Combattimento Consort Amsterdam, over the past 30 years, have gained a reputation as a highly respected period instrument ensemble, specialising in music from 1600-1800. Their flexible membership ranges from chamber groups to chamber orchestras, under their Director Jan Willem de Vriend, who is also a violinist. Their particular energetic way of playing and crisp ensemble has become known as the "Combattimento School" of performance. Having produced a fine account of Handel's Concerti Grossi Op. 3 (Handel: Concerti Grossi Op. 3 - de Vriend), they now move on to the later, and even finer, set of Handel's orchestral pieces.

The Op. 6 set was scored for strings with continuo, and that is how it is usually played and recorded. However, the autograph has some added pairs of oboes and bassoons in Concerti 1,2,5 & 6; these are optional parts in Handel's own hand, and were meant to by played when Handel used those Concerti during performances of his oratorios. De Vriend has chosen to use the added wind version for this recording. Some purists might object, but the winds do add extra timbral colours to a score which is already richly coloured in wonderful string textures. The oboes play in the Ripieno group - the main string section, supporting the two solo violins (concertante), while the bassoons are used to double the ground bass for the continuo.

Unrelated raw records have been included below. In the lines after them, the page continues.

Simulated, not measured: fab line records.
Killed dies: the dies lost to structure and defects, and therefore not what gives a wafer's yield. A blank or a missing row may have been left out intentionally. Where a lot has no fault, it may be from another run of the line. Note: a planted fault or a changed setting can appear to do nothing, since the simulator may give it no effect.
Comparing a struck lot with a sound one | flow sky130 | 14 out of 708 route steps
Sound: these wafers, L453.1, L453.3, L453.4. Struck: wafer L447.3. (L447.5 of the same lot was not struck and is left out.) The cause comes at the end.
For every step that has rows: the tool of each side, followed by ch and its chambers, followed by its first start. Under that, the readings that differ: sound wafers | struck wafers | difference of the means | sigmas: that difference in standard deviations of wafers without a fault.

Combattimento's ensemble for this recording sports 12 violins, 3 violas, 2 cellos, double bass, 2 harpsichords, organ and chitarrone (a large bass lute). For the continuo, Handel only stipulated two harpsichords, one for the concertante, one for the ripieno, and a double bass. Optional additions such as chitarrones or theorbos and portative organs (small, mobile pipe organs) were added if venue size was adequate and instruments were available. On this recording, the harpsichords are generally quite reticent, except at special cadences, where they improvise a flourish, perhaps to lead in to another movement. De Vriend deploys the organ to give a more solemn note to the music (Corelli, whose 12 Concerti Grossi inspired Handel, used it for what he called Church Sonatas), and its deep flute sounds can be heard in a number of the slow movements, to great effect.


Handel's Op. 6 Concerti have a much more creative style than Corelli's. Instead of the usual 4 movements, his range from four to six, with five as the commonest. The movements themselves are a rich kaleidoscope of Baroque musical forms, with airs, dances (including a hornpipe) and even fugues, which show Handel's learned side to the educated part of his audience. Some of the Concerti end in fugues, and there are even several double fugues (with two themes). With all this variety of style and substance, Handel was well-placed to play these works to restless or bored patrons of larger events as intermezzi, no doubt enchanting at least some of them. Some of his fans would also recognise many of the "borrowings" from his own and other composer's tunes, although much of Op. 6 is new material. The helpful booklet notes point out the occurrence and source of the borrowings.

The vernal popularity of the Op. 6 Concerti means that there is considerable competition in the recording world, some even with SA-CD. My favourite so far has been Handel: Concerti Grossi Op. 6 - Gester, for its wonderfully spontaneous and often humorous playing, while a recent selection of concerti on two discs (Handel's Memories: A selection from Grand Concertos Op. 6 - Banzo), also a Challenge Classics issue, from the Spanish period group Al Ayre Español has really captured my heart for its intensity of expression and brilliance of execution.

For the complete cycle, Combattimento must be considered, for its playing is vivacious, stylish and inventive, with generally appropriate speeds for each movement. There are some surprises; the famous Hornpipe gains a heavy military stamping rhythm which is not indicated by Handel, and its comic (drunken?) syncopation is minimised. Suonatori do this much better. They also are (conventionally) slower with the lovely Air from Op.6 no.12, iii lasting 3'53", while Combattimento take only 2'23", which noticeably lessens its plaintiveness.

With 61 varied movements, it is unlikely that very critical listeners will find a "perfect" set of Op. 6 Concerti. All three mentioned here have soloists of very high quality, and ripieno playing which makes the most of each movement. They also have excellent recordings. I would, however, describe the recording for Al Ayre's 2-disc selection as being demonstration quality. Challenge come close to this with Northstar's pure DSD recording for Combattimenti in Muziekcentrum Enschede (Netherlands. The listener is in a front seat, or even just in front of the ensemble (there is no conductor; de Vrien directs from the violin), so the acoustic stage is very wide, and the back-and-forth playing of the first and second violins on opposite sides is a joy. No fear of whining strings here, either; the ambience gives plenty of bloom to the strings and they sound almost like modern instruments. This is not to reject the BIS recording for Arti dei Suonatari, which is very good indeed.

I have no hesitation in commending Combattimento's new disc as up amongst the best available in any medium. However, since all three of the disc sets which I have been discussing are mutually complimentary, if you can afford it, get them all! The music itself is never tiring.